This is a very busy time in millions of small businesses across the nation. In today’s turbulent economy entrepreneurs and their staffs can’t afford a single lost opportunity. Often in all the long hours, multiple projects, tightening budgets and obligations that come with our jobs, we forget to express the appreciation and acknowledgement for the boss. In my case there are several leaders in the business where I am employed, SBTV.com, worthy of praise for their leadership and innovation.
As a journalist covering the small business scene, I see many of these people who take the risks and spend the late nights worrying. At a time when large corporations are slashing jobs and being bailed out, the small business owner could be the most appropriate person to honor on this the official National Boss’s Day celebration because small firms are the economic powerhouses of the nation. The self-made entrepreneurs who take an idea and have the courage to back it and find a way to give to their community by providing jobs should be recognized. They get my vote for best boss more than the names associated with the biggest companies needing a bailout.

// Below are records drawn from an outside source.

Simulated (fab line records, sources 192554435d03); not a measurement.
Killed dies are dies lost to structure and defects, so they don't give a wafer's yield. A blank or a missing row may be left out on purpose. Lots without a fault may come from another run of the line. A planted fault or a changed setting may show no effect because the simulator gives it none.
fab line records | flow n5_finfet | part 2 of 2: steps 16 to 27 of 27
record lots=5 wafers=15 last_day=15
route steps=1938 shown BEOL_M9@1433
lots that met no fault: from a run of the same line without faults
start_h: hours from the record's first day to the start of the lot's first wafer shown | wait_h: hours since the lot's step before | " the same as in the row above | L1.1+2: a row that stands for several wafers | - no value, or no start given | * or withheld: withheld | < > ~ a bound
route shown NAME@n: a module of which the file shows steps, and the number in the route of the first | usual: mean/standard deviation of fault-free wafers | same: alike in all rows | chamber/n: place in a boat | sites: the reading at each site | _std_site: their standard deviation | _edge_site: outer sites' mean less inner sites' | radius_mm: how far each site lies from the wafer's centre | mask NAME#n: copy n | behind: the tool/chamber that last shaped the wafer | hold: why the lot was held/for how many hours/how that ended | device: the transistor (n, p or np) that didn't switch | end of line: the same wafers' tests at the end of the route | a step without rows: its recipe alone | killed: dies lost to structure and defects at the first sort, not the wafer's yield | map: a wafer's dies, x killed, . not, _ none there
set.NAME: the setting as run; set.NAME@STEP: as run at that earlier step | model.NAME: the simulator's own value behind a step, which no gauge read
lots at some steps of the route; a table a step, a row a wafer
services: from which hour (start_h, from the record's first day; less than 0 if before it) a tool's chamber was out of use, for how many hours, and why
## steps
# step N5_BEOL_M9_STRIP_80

Millions of unsung entrepreneurs are quietly working to find the next big invention, service, or product to improve your life and helping to create jobs. Small business represents over 99 percent of all employers in America and small firms create 80 percent of all new jobs in America. Small firms help create new jobs and are a big part of communities and cities alike. In fact, small businesses are the greatest source of new employment in inner cities, comprising more than 99 percent of establishments and 80 percent of total employment.
In fact, according to a national scientific survey from the Gallup Organization, small business owners are more trusted than any other American institution, topped only by the U.S. military! The contributions of these commerce innovators and risk-takers are noted in neighborhoods and communities today.
In my corner of the world Boss’s Day includes a veteran entrepreneur, a technology innovator, and one of the nation’s best known business authors who is also a sought-after speaker, media personality/expert, former marketing executive with a Fortune 100 firm, licensed attorney and serial entrepreneur. Susan Wilson Solovic is a recognized leader serving in leadership roles with organizations such as WIPP – Women Impacting Public Policy, Women’s Leadership Exchange and the National Women’s Business Council. AT&T recognized Susan and SBTV.com with its Innovator of the Year Award 2008 for being a pioneer in a new industry – the first time the award has ever been given. Susan and SBTV.com have won numerous awards through her leadership and the terrific team she has assembled. The synergy, dedication, and camaraderie are a big part of the success and the creativity at work every day. Visitors to our facilities and studios often comment on the buzz of creativity, the energy and sharing in the offices.
Michael Kelley is the innovative technology force bringing video, podcasts and the viewer experience of the only multi-platform rich media news and information portal for bringing America’s 25 million small businesses to life. He understands the technology can be intimidating for both staffers and viewers, but Michael is a genius at helping people understand it and the possibilities it presents for entrepreneurs.
Dan Demko is a serial entrepreneur at home in the high-tech world and also on the family farm. His extensive and proven background in sales and customer service helps keep SBTV.com focused on our most important job: delivering news and information to the small business owners we serve. Dan ensures our viewers are the most important person in the room no matter what the project is or which celebrity is in studio that day.
Many employees may be reluctant to speak up on Boss’s Day, afraid to look like an apple polisher. I worry I may take a little razzing around the editorial table myself. But most employees want supervisors and employers who bring out the best in them and are not afraid to talk about what they do well. Right? So is it so wrong to write a short note talking about the risks, rewards, and great characteristics of a boss? I am very interested in your thoughts on this.